ATHENS, Greece — The streamers in English that among those in Greek festooned the iron fences were demanding more funds for the ongoing restoration work, as well as the reinstatement of dismissed employees. A small, crudely handwritten sign, hardly visible among the streamers, said the site was closed, and would remain closed. The employees were on strike.
The site was no factory, however, but the Acropolis, the complex of ancient buildings and monuments that Greeks say is “the symbol of Athens,” “the sacred rock” linking ancient Greek civilization with the modern city. Within its walls were, among others, the Parthenon, the temple Athenians had built 600 years before Christ and dedicated to Pallas Athena, the ancient goddess of wisdom, after whom the now modern city of Athens is named.
The goddess had so far not revealed herself. The storefronts and other buildings, including some of the luxury hotels of the modern city of Athens still bore the signs of the pillaging and burning by the hooligans who had joined the demonstrations that for three days had been rocking Athens, Thessaloniki and several other cities.

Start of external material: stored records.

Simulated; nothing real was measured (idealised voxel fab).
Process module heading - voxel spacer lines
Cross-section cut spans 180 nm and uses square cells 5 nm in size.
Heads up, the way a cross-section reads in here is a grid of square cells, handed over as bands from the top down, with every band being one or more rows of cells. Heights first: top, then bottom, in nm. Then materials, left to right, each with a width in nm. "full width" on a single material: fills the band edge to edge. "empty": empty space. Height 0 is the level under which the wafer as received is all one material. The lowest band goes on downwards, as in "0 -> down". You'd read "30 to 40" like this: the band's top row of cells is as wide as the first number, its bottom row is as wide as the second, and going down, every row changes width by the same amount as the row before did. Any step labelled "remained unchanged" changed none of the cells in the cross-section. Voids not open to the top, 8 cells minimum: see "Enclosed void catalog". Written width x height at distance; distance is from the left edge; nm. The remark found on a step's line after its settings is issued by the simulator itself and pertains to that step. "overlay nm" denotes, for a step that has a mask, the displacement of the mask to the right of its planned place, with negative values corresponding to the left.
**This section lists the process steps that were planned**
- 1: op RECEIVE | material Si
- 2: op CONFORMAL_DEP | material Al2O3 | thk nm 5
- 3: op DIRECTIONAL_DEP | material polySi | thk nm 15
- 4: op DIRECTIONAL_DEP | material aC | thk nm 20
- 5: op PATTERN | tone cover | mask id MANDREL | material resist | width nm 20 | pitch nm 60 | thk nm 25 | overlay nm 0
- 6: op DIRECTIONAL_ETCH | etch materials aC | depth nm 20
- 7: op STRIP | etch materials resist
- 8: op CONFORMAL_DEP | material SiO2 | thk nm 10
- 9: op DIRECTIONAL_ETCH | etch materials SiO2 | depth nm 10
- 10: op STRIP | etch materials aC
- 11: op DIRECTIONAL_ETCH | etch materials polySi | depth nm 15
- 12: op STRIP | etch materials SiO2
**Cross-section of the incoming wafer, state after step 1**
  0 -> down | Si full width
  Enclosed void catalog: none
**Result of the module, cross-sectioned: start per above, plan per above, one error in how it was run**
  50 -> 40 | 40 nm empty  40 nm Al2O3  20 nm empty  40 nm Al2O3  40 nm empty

Although the audio was all Greek to this columnist, Greek television provided ample footage of demonstrator-police confrontations, of streets aflame with gasoline bombs, smashed store fronts, and burning cars. In the early morning of December 9, broken glass and the hulk of burnt-out cars still littered the main streets where the mostly student demonstrators had been battling riot police tear gas and batons with Molotov cocktails, steel bars, and rocks.
The demonstrations and subsequent rioting couldn’t have come at a worst –or (depending on one’s perspective)– a better time. In protest against the police shooting of 15-year old Alexandros Grigoropoulos in the anarchist stronghold of Exarchia district, they broke in the evening of Saturday, December 7 (early Sunday morning in Manila) and as of this writing (December 10) were still continuing, as were a strike by nurses and a long planned general strike. All were in protest of the economic policies of the increasingly unpopular right wing government of Prime Minister Costas Karamanlis, who is accused of failing to address urgent social needs like education and health care in the midst of a growing economic crisis.
Students have been at the forefront of the anti-government protests of which “food, freedom and education” has been the battlecry. But so have the labor unions been involved, and university professors, who have been on strike as well. Even high school students have been boycotting classes.
Police say they acted in self defense, but witnesses say they shot Grigoropoulos without provocation. Two policemen were charged, one with murder, and the other as an accomplice. But the demonstrators were not appeased. Although the killing of Grigoropoulos, which occurred practically on the eve of International Human Rights Day, was the catalyst, it was far from the only instance in which the police have been accused of abuse and the unjustified use of deadly force. Police violence including torture and outright shootings have been alleged in a number of cases involving illegal immigrants and minority groups, particularly from the Romani community.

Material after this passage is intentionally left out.